When it was officially released in 1989, Pump immediately became the pinnacle of footwear tech thanks to its tongue-based pump apparatus and connected, upper-embedded bladder. A little marketing push didn’t hurt either as The Human Highlight Film himself, Dominique Wilkins, rocked the eponymous Pump basketball shoe on the hardwood and in the first-ever commercial touting the technology. Basketball-related Pumps would become even more popular in 1990 with the introductions of the Twilight Zone, Omni Zone, and SXT Pump before Dee Brown inflated his kicks in front of a worldwide audience to take home 1991’s NBA Slam Dunk Contest crown.

When it was officially released in 1989, Pump immediately became the pinnacle of footwear tech thanks to its tongue-based pump apparatus and connected, upper-embedded bladder. A little marketing push didn’t hurt either as The Human Highlight Film himself, Dominique Wilkins, rocked the eponymous Pump basketball shoe on the hardwood and in the first-ever commercial touting the technology. Basketball-related Pumps would become even more popular in 1990 with the introductions of the Twilight Zone, Omni Zone, and SXT Pump before Dee Brown inflated his kicks in front of a worldwide audience to take home 1991’s NBA Slam Dunk Contest crown.

Like all innovative technologies, Pump quickly transitioned to a number of brand-new arenas. Tennis star Michael Chang popularized the Pump on the court with what would prove to be the most iconic tennis shoe of all-time, the Court Victory Pump, while Greg Norman even hit the links in his own Pump-equipped golf spikes. The tech still remained especially well-suited to the hardwood, though, as Shaquille O’Neal’s signature Shaq Attaq proved that the air-filled bladders could even help a guy who rocked a size US 22.

Instapump – Pump Comes to Runners

Fast-forward a couple of years and Instapump does for runners what Pump originally did for basketball kicks five years earlier. Following an introduction to the running world with the likes of 1991’s Pump Running Dual, running-centric Pump tech was taken to a whole new level with Pump’s Instapump evolution.

Born out of an idea put forth by Reebok’s own CEO, Paul Fireman, Instapump turned Pump into an instantly inflatable design with the addition of a CO2 cartridge-equipped Pump Gun. The Guns and Instapump tech debuted with a trio of silhouettes by way of the ill-fated ‘Dan & Dave’ campaign before making its way to one of the most revolutionary footwear designs to ever hit the market.

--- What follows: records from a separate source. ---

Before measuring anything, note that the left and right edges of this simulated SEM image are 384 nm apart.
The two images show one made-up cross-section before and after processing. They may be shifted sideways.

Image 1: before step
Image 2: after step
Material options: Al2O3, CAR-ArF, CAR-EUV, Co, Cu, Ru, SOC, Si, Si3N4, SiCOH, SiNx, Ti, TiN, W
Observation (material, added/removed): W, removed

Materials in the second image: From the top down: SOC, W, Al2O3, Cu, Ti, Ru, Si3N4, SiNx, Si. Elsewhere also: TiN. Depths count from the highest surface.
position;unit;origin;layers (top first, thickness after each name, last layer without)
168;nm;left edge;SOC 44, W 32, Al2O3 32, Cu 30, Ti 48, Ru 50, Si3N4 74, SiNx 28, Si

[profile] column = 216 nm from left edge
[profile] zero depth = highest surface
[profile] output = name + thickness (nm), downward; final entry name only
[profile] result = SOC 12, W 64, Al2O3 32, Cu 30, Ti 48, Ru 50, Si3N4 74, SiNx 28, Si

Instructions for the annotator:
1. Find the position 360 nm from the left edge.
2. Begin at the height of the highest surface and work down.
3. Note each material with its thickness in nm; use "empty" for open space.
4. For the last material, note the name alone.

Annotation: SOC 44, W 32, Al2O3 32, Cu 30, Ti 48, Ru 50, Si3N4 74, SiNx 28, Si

1994’s Instapump Fury showcased Reebok’s flagship technology in the best way possible: by stripping away unnecessary design elements and making the air-filled bladder the actual upper. Helmed by the legendary Steven Smith while using the latest, cutting-edge version of Litch’s Pump tech and the Reebok Advanced Concepts (RAC) group’s Hexalite cushioning and weight-shedding Graphlite, the Instapump Fury was a distinctly avant-garde illustration of what a runner could and should be: a progressive, aggressive offering that pushes the boundaries in terms of both aesthetics and performance.

'The time is right for Pump to be even bigger than ever and for Reebok to bring one of the best-ever footwear innovations into the limelight.'

It’s Time for a Comeback

Reebok’s Pump technology hasn’t really been pushed since the debut of the Instapump Fury in the mid-90s. Sure, the tech has made comebacks with the likes of 2005’s All-Star Game ATRs, that same year’s Pump 2.0, and 2006’s Answer IX for Allen Iverson, but the tech remains largely the same as the one that first hit the market way back in 1989.

That’s not a bad thing, though. Pump was ahead of its time 30 years ago and recent developments show that the technology is as relevant as ever. Back in 2014, Instapump Fury retros flew off shelves as Reebok resurrected the unmistakable ‘Citron’ OG to go along with a bevy of high-profile colabs in honour of the shoe’s 20-year anniversary. Previous Pump Omni Zone and Court Victory Pump returns have sold like gangbusters, too, while Vetements-branded Pump colabs show the fashion world’s ever-present Pump love.

The time is right for Pump to be even bigger than ever and for Reebok to bring one of the best-ever footwear innovations into the limelight once again. 2019 marks what should be an epic year for the tech: it’s not only the 20th anniversary of the technology, but the 25th anniversary of the beloved Instapump Fury, too.

It may be three decades old, but the Pump is poised for a breakout once again.